There are three types of precision compasses: with a lense to look on top of the compass dial, with a lens to look at the side of the compass dial, and with a prism to look on top of the compass dial (although they also have a lens). Then there are compasses with a mirror, but, in general, they are less precise; if your eyes are older, like mine, it can be a problem to look at the mirror (at 30 centimeters distance) and at the landscape beyond at the same time.
For measuring directions on the map we can use a protractor larger than the compass dial; this will be more precise than the compass. Some compasses are not transparant and it is imperative to use a separate protractor for precise measuring. It would be a pity to loose the precision from your expensive compass by using its small bezel as a protractor on the map.
Most precision compasses are take-and-look compasses, much simpler and faster to learn to handle than baseplate compasses.
At right a base plate compass with mirror (Silva Ranger)
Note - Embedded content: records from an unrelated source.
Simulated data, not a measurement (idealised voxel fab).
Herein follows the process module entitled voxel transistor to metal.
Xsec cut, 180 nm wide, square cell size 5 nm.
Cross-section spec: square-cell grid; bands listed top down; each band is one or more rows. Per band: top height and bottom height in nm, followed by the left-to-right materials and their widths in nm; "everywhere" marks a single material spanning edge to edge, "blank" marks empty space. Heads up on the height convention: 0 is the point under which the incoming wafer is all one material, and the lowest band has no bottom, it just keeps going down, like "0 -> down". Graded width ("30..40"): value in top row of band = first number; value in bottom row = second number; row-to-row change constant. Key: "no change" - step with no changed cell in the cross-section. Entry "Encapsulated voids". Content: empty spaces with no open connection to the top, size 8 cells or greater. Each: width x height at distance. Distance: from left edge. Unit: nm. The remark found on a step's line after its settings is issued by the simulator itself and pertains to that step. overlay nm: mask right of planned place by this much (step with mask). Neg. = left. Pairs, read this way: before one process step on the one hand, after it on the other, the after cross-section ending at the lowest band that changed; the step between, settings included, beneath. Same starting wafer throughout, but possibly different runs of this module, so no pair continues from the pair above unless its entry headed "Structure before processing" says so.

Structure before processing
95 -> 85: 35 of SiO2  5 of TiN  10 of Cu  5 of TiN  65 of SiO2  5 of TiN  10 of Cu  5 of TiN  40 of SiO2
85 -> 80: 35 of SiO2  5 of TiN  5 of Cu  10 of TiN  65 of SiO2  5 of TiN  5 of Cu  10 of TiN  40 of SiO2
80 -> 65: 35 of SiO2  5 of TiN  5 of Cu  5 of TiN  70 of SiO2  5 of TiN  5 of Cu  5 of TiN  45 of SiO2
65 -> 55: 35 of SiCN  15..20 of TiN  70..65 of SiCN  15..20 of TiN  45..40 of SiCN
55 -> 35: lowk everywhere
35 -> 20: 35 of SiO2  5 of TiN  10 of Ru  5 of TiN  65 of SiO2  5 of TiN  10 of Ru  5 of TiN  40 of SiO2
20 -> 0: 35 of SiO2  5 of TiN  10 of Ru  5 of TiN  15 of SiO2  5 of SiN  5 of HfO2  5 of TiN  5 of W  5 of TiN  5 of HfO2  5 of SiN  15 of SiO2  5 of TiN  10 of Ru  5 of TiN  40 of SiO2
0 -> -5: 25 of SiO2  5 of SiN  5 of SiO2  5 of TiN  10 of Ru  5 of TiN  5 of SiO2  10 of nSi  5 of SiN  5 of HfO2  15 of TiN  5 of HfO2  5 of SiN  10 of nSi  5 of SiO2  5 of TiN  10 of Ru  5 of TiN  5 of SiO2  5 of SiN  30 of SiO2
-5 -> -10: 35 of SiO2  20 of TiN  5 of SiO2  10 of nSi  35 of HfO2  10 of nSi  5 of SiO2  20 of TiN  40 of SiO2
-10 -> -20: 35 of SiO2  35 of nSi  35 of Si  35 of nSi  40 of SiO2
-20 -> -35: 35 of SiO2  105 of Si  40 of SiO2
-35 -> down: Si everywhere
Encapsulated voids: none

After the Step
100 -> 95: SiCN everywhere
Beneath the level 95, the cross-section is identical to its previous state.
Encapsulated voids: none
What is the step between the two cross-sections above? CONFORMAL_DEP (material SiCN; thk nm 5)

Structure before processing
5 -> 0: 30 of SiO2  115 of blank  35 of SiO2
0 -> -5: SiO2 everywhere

The lensatic compasses of the American army are robust, but because the scale interval is 5 degrees their precision in degrees is not very high. They also have a scale in mils with considerably more precision, so one should use a protractor with a mils scale or one should convert mils to degrees and use a normal protractor. With the same eye you look alternatingly at the landscape and then at the compass dial. Reflections on the transparent top often make reading the scale difficult. At one side of the housing is a scale of 1 : 25.000. They got an electrodynamic dampening, to stop the oscillations of the compass dial, that is really very fast (1-2 seconds after a 45º deviation), and they have a fine index line which increases precision. However it has a parallax of 10 mils or 0.6 degrees. (Parallax is the difference in scale reading with different eye positions. Other compasses in this article have 0.0 to 0.1 degrees parallax.) For use at night there are two variants: compasses with "tritium", a slightly radioactive substance that causes some parts of the scale to be fluorescent, and compasses with phosphorescence, that have to be illuminated a couple of seconds with a torch before you use them.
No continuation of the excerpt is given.